Traditional approaches do not permit these cross-domain collaborations, increasing the risk of quality issues, ensuing further costs and delays. An enhanced product development process captured in a digital thread not only offers better coordination of workflows and enhances collaboration across disciplines, but it can also automatically verify design proposals, virtually replacing the traditional design-build-test-break-redesign iteration process. This offers companies greater scope to explore more complex design optimization without incurring associated costs. It also ensures that those working on the process are using the latest information all the time.
Streamlined Processes For Faster Prototyping
PLM envisions systematic management of information throughout the entire lifecycle of the product in real-time. The information includes production and product design, product development and delivery process, performance management, and other phases of the product's lifecycle. The product lifecycle processes keep evolving in line with variables, such as functions, time, price, and performance. Given the constantly changing variables, a product innovation process adaptive enough to meet the new market requirements is paramount. PLM solutions help reduce operational costs and time to market. With the processes getting streamlined over time, prototyping becomes faster for semiconductor companies and thus quick time to market.
Optimizing R&D Spends and Outcomes
The ratio of the product lifecycle to product development time in semiconductors is half that for a mobile phone and a third that for an automobile, making a perfect case for R&D excellence the key differentiating factor. For successful semiconductor companies, managing their R&D investments and processes on a systematic and repeatable basis is of prudent importance, necessitating effective technology planning towards aligning R&D spending with current and future business strategies. This also requires harmonizing product and process innovations and leveraging a company's intellectual property to its fullest potential.
Intending to sustain and build up core competitiveness and further spur innovation, Shenzhen Hangsheng Electronics Co., Ltd. (Hangsheng Electronics) introduced digital design and production technologies to its R&D and manufacturing operations. The company optimized its overall PLM process to coordinate technical departments, manage design data, and schedule production, which helped share information across departments and utilize concurrent engineering throughout the design process.
To achieve this success, the company pursued a 'phased implementation' by dividing the PLM project into two phases – Propagating PLM best practices & knowledge, meeting the enterprise's applications requirements and effectively managing data; and integrating design & manufacturing, linking the whole R&D process via project management, dramatically upsurge the amount of data managed, etc. As part of this transformation exercise, the PLM system has been fully functional at its technical center and project management department and is also being deployed across manufacturing, quality control, product testing, and other departments. The whole product R&D process has brought profound benefits to the company during this journey.

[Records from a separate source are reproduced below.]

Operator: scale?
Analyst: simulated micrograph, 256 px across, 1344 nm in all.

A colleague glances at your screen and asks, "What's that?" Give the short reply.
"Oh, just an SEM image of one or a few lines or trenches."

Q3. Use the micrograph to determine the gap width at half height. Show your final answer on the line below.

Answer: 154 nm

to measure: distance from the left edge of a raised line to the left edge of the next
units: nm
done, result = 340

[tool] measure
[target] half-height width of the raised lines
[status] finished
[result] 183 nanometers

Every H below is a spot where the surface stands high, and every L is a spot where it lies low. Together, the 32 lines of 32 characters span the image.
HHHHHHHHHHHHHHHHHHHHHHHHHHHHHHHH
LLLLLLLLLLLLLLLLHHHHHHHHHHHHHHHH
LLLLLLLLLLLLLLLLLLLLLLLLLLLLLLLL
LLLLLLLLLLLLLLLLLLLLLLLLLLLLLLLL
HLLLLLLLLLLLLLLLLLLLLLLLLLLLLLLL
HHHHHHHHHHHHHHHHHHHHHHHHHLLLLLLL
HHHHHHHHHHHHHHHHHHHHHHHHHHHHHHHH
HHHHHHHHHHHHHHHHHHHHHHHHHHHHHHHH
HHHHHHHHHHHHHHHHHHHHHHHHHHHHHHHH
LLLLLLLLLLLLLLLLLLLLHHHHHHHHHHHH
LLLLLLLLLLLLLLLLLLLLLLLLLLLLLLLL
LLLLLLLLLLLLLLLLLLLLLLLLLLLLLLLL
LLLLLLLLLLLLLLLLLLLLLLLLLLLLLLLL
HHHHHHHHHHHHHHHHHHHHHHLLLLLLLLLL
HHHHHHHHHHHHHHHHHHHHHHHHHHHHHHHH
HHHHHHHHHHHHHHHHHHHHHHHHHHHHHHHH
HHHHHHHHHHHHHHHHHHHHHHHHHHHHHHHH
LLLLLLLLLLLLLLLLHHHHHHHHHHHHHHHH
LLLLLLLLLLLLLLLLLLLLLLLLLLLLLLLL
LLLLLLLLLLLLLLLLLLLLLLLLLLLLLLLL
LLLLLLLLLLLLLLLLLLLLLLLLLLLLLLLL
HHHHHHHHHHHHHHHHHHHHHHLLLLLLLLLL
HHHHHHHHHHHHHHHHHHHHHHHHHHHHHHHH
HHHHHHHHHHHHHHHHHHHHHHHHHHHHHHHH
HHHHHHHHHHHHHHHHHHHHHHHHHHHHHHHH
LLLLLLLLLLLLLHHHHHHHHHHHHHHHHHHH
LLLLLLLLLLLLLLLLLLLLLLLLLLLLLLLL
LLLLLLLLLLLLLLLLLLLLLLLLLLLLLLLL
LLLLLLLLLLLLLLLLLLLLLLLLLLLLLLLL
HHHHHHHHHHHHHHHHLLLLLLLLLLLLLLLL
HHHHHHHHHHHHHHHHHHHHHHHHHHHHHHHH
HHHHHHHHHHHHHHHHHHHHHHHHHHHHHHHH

Real-life Examples of PLM Tech-led Innovation in Chip Manufacturing
Today's PLM is an enterprise and ecosystem enabling platform for product innovation processes. As the name suggests, it spans processes across the lifecycle from concept through manufacturing. PLM also supports processes for more people and the entire product, not just one aspect. It integrates into other applications to pull data about suppliers, plus production operations at your sites and partners. In these ways, PLM supports more profitable innovation in many dimensions.
Example 1
A $2.5B fabless semiconductor company embraced PLM as a transformational initiative, choosing to implement PLM with a development product record. Like many companies, they were using in-house systems, such as a simple spreadsheet repository and a database client with a web interface. They could not efficiently collaborate with external suppliers, foundries, contractors, and manufacturing partners with no standardized tool or process to manage the product record.
To overcome the challenge, product data was transferred to new comprehensive PLM tools, which resulted in a robust enterprise solution. This enhanced solution captures all product groups and development teams and perfectly syncs with external suppliers, foundries, contractors, and manufacturing partners. PLM adoption has resulted in the company achieving a 15% reduction in development costs and a 50% cycle time reduction in validating change order requirements.
Example 2
SK Hynix started operating its M16 plant in early 2021 and is also planning to develop a semiconductor cluster in Yongin, South Korea, to strengthen the overall semiconductor ecosystem. The company-wide efforts demanded the efficient operation of these expanding production sites and the stabilization of the production system. As part of that, the DT organization successfully stabilized the M16 early this year and is now concentrating on advancing the production automation system in the long term.
The DT organization is currently establishing a PLM network to safeguard the integrity of the company-wide business process by integrating internal systems operating in siloes, which were impeding communication between teams. With the end-to-end visibility secured through PLM, decision-making and execution have become much more agile for the company.
In a world quickly transitioning towards a 'smart everything' scenario, the requirement of chips – from standard to highly customized, high precision, and high performance – is only slated to increase. The need to increase capacities and add new capabilities translates to massive capital expenditures, especially in semiconductor manufacturing. Semiconductor companies must leverage the latest technology tools to succeed in this new age of smart innovation and chart their growth journey through the rapidly changing business landscape.
With tools & processes built around the full innovation process, leading semiconductor companies are staying ahead in the market as judged by their product offerings and growth in the marketplace. By following their success stories, other companies need to quickly follow suit if they want to remain in the race to serve their customer; it seems to be the end of the road for them. The choice is YOURS!